The market’s case of bad breadth is getting better—but it’s still a megacap world until proven otherwise.
It’s been quite a turnaround for the stocks down the market-cap spectrum. The equal-weighted
S&P 500
is up 6% in the past three weeks, outperforming the market capitalization-weighted version of the index by some three percentage points. That has extended its 2023 gain to nearly 8%—which is still only half the regular S&P 500’s year-to-date rise.
That’s a big change from much of the first half of the year, when regional banking turmoil, the artificial-intelligence investing frenzy, and the angst over contentious debt-ceiling negotiations in Washington pushed investors into a narrow group of megacap technology companies—and basically nothing else. The seven largest U.S. stocks, including
Apple
(ticker: AAPL) and
Nvidia
(NVDA), have trounced the market in 2023, adding hundreds of billions of dollars of value and propelling the S&P 500 higher, even as the average stock in the index hardly budged.

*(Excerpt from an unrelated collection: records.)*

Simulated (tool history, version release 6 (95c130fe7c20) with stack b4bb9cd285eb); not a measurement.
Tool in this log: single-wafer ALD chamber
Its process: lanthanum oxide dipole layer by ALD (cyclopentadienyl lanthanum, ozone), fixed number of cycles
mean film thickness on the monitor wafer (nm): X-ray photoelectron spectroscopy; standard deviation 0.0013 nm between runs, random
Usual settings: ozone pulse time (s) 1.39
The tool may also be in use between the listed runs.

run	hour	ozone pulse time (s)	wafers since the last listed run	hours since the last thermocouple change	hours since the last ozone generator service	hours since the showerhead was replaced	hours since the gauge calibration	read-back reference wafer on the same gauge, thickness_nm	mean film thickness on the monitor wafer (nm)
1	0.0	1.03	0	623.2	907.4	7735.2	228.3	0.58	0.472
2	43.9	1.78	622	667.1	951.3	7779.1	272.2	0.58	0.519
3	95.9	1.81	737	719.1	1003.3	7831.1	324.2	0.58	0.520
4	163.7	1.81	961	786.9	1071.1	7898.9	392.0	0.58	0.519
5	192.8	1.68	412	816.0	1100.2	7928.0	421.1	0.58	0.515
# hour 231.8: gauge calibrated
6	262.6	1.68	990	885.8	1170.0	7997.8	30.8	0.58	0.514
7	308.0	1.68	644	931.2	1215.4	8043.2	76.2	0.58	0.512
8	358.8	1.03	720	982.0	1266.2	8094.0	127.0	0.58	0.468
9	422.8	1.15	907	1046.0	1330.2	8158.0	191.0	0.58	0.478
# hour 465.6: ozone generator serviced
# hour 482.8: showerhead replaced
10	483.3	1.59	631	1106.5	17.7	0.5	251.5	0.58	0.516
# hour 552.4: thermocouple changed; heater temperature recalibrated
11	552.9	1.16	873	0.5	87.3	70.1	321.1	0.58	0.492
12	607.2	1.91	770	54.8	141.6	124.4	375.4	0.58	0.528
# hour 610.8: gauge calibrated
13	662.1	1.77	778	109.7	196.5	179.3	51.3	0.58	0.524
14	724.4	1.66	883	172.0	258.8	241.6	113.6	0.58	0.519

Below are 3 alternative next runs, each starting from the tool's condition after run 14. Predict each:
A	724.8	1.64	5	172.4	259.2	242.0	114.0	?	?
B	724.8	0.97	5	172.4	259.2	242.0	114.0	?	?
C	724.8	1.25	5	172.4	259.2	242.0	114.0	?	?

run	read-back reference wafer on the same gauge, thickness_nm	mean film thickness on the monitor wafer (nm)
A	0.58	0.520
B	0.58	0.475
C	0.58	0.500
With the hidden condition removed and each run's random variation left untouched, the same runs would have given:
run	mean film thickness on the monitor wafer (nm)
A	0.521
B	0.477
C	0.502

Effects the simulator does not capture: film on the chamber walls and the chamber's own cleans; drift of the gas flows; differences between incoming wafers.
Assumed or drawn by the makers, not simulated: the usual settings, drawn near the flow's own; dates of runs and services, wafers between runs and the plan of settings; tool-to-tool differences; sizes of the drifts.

A market driven by just a handful of stocks can only go on for so long. But there’s also a shift in sentiment behind the improving performance of a broader group of stocks. Recent data on the U.S. economy has come in strong. That’s good news for smaller companies, which are perceived to be more sensitive to the vagaries of the domestic economy. Banks make up a bigger portion of the small-cap
S&P 600 index
than the large-cap S&P 500, and much of the pressure on the sector seems to have abated.
“As the regional banking crisis fades, the better-than-expected economic news is once again becoming a tailwind for small-caps,” writes Ed Clissold, chief U.S. strategist at Ned Davis Research. He notes that the S&P 600’s earnings yield—the inverse of the index’s price/earnings ratio—is near a record low versus the S&P 500’s.
The rally has even reached what is possibly the riskiest, most sentiment-driven area of the market: meme stocks. These tend to be companies with low-quality fundamentals and often with high short interest in their stocks.
Carvana
(CVNA) is up 29% in a week, while
Coinbase Global
(COIN) has soared 33%. The
Roundhill MEME
exchange-traded fund (MEME) has added 13%. That compares with a less-than-1% gain for the
Consumer Staples Select Sector SPDR
ETF (XLP), which includes staid names like
Procter & Gamble
(PG),
PepsiCo
(PEP), and
Costco Wholesale
(COST).
Past periods of such dramatic outperformance by meme stocks over boring old consumer staples have been followed by near-term declines in the S&P 500, according to Jonathan Krinsky, chief market technician at BTIG.
“It’s a double-edged sword when we start seeing some of the lower-quality names rally,” Krinsky writes. “Obviously, it’s encouraging to see breadth broaden out…. When we see a surge of this magnitude, however, especially relative to a defensive group like consumer staples, it often indicates a chase for what hasn’t moved and can move the most, and this often is the tail end of the move.”
It wouldn’t take much for market breadth to narrow again. The economy could stumble—finally—or inflation could reaccelerate, raising the odds of additional Federal Reserve tightening. If investors start to worry more about a recession, hiding out in megacap tech stocks and other big, stable businesses would begin to look mighty attractive again. “Policy and economic risks keep the tactical rotation out of large-caps on a short leash,” Clissold writes.
It remains to be seen just how short.